Again, thanks for all of the recommendations....I appreciate the feedback.

Re: ceramic tiles: @homebrewer 99....didn't mean to ignore your suggestion last time...sorry about that!

I agree that would be a good solution, although I do worry about kids cracking their heads on the tile. Of course, I don't think any sort of wood vinyl product is any softer! Regardless, you'd be throwing carpets on most of these flooring. I'll keep it in mind.

Re: Stained concrete...also an option I didn't think about, but some of the same concerns with tile. Price is definitely right and we can do it ourselves. The downside is that you can't put an insulation layer down and you are basically on concrete....

Re: Deltafloor...thanks for this recc. Similar to the dricore panels, but it looks totally waterproof (Dricore is made partially out of OSB). The Deltafloor is also thinner although it does add some thickness to the floor (only 5/16" compared to the Dricore 7/8")

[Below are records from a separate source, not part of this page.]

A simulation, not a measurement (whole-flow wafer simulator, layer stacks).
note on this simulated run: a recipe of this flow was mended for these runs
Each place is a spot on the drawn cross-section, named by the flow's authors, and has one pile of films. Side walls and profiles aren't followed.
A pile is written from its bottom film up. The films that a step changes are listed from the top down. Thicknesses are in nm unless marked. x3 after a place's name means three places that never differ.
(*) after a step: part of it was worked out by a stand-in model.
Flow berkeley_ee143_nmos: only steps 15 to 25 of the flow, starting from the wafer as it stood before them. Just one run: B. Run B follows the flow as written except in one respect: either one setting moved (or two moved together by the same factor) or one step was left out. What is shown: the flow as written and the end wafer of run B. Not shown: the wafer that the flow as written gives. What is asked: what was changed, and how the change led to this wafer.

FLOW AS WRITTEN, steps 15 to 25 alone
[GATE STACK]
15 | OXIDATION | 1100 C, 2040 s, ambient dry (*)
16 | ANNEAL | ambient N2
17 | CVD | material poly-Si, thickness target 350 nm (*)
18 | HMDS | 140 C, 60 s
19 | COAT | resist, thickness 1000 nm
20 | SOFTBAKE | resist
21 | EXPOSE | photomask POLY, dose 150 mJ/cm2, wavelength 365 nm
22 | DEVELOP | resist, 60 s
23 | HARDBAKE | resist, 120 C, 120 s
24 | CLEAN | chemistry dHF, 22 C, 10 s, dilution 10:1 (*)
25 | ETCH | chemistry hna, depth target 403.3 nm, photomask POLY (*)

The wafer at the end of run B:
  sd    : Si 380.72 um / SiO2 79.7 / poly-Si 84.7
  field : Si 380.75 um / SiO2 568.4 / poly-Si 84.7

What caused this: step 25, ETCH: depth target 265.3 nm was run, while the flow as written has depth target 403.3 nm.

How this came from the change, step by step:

Re: carpeting...this is a tough one. It seems that alot of people it successfully, but if you get water, I agree that it could never truly dry out and be fine again. If anything, I'd go really cheap with the carpeting and expect to replace it sometime down the line.

Re: laminate...also used alot and its good to hear alot of people like it.

Re: Vinyl planking...glad to hear someone has experience with it (Gila), and actually one of my main concerns was how utilitarian it seemed. I worry that is would give the space a industrial feel instead of an comfortable feel. If its going to be industrial, then I may save myself the cash and do some sore of concrete painting/staining (the stuff is stupid expensive). Also, it worries me that the flooring professional hadn't heard of it, or that more people haven't used it. Frankly, just looking at it I would think it would be a natural choice for a basement...I don't get why it isn't a standard in the industry!

Again, thanks again to everyone's input!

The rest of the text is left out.